Easter Sunday. A kid from the Cypress neighborhood in Orange lounges just outside his apartment building where a huge, sprawling mural by influential Chicano artist Emigdio Vasquez is painted on the exterior walls. Bring in the sirens and the Orange PD. Minutes later, you have an arrest. The crime? The teen was standing in front of artwork that the Orange PD and DA's office claim promotes, glamorizes and inspires gang violence. And because the teen was recently added to a preliminary gang injunction issued against alleged gang members of the Orange Varrio Cypress (OVC) gang, standing where he was standing outside his home and in front of a critically acclaimed piece of art, is now illegal, according to the terms of the injunction. (The friend he was with is not named in the injunction).

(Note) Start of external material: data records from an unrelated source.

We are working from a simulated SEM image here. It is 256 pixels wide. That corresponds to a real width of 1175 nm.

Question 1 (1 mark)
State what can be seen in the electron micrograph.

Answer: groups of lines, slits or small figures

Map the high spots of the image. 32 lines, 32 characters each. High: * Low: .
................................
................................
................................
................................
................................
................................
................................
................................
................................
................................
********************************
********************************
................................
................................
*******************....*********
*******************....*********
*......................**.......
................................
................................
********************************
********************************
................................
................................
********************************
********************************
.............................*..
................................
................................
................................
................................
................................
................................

On Monday, his mother spent the entire day in juvenile court (although the injunction is a civil lawsuit, once someone is caught violating its terms, they are sent to criminal court), fighting to get her son — who had never been arrested in his life — out of juvenile hall. A judge finally heard her case and agreed to let her son go, urging that he just “stay away from the mural.” A tricky thing given that the mural sits right outside the kid's home, and has nothing to do with gang violence, says Emigdio Vasquez.
Neighbors in the area have erupted in protest since the injunction was served in late February. Parents, community members and defendants have vowed to fight what they say are extreme terms (such as the mural ban, for example) of this latest effort by the DA's office to clamp down on a neighborhood they say is mired in gang violence.